Understanding Communication Patterns and Kafka in a Distributed System

Async vs Sync

Synchronous tasks are high-priority tasks that require immediate execution and user feedback. They are generally associated with user actions that need immediate system response.
Asynchronous tasks are tasks that can be processed in the background and are not time-sensitive. They don't need immediate user feedback and often involve long-running operations that can be offloaded to background systems.

In each of these scenarios, you can see a clear distinction between the tasks that require immediate, synchronous execution and those that can be handled in the background, asynchronously.

Scenario	Synchronous Task (High Priority)	Asynchronous Task (Lower Priority)
Banking Sector	Transactions (Funds transfer, balance check etc.)	Bank Statement generation (6 months / 1 year history)
Uber	Ride Search / Booking	Invoices Generation (Past 2 months mailed)
YouTube	Watch, Like, Comment (Real-time user interaction)	Video Upload & Processing (Can take time in the background)
Amazon	Placing Order / Payment (Real-time feedback needed)	Order Delivery (Can be slow, tracking updates in the background)
General	Quick Notifications (Order placed, Payment successful)	Delayed Notifications (Discount offers, Order restocked)

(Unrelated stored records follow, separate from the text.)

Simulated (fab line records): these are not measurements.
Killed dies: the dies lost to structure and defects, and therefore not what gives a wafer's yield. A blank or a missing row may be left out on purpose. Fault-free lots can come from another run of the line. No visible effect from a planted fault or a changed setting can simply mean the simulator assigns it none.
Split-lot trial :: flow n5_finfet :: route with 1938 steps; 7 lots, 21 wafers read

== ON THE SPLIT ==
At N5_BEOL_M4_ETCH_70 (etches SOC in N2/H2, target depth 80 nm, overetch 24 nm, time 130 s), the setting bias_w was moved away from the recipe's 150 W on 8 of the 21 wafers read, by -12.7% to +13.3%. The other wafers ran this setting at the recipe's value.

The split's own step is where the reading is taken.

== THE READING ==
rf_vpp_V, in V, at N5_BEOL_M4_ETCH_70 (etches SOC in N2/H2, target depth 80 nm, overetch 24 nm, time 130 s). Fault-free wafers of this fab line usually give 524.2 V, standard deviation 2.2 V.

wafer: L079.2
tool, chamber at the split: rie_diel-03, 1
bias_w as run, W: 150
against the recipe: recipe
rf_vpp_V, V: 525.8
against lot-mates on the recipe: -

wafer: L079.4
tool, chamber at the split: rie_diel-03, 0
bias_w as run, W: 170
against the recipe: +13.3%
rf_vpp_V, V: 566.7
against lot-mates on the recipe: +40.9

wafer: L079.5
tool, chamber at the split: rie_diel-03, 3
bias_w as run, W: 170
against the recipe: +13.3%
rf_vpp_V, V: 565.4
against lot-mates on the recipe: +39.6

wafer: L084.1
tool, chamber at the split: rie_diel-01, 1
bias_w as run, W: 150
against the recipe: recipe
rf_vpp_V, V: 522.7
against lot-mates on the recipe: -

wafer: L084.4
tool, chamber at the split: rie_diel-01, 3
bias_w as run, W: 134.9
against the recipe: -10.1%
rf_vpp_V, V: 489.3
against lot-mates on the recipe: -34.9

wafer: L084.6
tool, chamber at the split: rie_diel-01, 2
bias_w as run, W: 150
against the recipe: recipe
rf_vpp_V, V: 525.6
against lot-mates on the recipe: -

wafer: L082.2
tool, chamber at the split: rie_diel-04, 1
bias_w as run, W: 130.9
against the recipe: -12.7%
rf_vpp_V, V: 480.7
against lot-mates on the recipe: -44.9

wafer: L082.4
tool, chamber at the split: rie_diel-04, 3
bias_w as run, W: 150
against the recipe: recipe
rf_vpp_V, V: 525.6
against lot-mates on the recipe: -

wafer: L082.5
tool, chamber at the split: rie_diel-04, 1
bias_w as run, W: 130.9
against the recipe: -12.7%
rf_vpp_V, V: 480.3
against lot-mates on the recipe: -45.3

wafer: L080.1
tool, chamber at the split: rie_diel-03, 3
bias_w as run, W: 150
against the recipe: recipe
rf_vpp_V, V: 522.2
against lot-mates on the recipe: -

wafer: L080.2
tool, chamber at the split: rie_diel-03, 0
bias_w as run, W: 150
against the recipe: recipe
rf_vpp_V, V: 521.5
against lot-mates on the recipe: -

Example to understand the concepts

Lets consider Amazon has two services

1) Order Management Service (has multiple servers) 2) Delivery Service

Untitled

Multiple Instances of Order Management Service is sending data to a single Delivery Services. So, There are too many requests.

User place order to order management service(less work in it) and all the multiple servers will send back to the delivery server (which has to process the request). There would be a lot of requests coming, it can cause overloading, bottlenecking the system.

To over come this issue we will use Queues (FIFO)

Untitled

Note : The request received to order Management Service should be placed in queue and then only response should be sent back to the user request. (Then, even if Order Mgmt service fails the system wouldn’t lose the information).

What if Queues fail? In case a queue fails, having a replica of the queue will ensure that no messages are lost. This is part of the high-availability principle. Distributed message queues can also provide this feature, as they replicate the data across different nodes.
What if Delivery Services fail? In the event of Delivery Services failure, a retry mechanism can be implemented. The message can be sent back to the queue and retried after a specific interval or after the service is back online.
What if the queue is full? If a queue is full or getting overloaded, additional queues can be added to handle more messages.

Role of Message Queues:

Asynchronous Communication: Message queues enable asynchronous communication between different services, meaning one service doesn't need to wait for another service to complete its task before moving on to its next task.
Load Balancing: They can also help distribute the load evenly among different services or instances of a service.
Controlling Throughput: By adjusting the rate at which messages are sent or received, you can control the throughput of the system.
Decoupling Components: Message queues decouple the services, meaning the services do not need to interact with each other directly.
Scaling: As the load increases, more queues or services reading from the queues can be added to scale the system.
Buffering & Throttling: Queues can act as a buffer, holding messages when the processing service is not ready. Throttling can be implemented to control the rate of message processing based on the current load on the system.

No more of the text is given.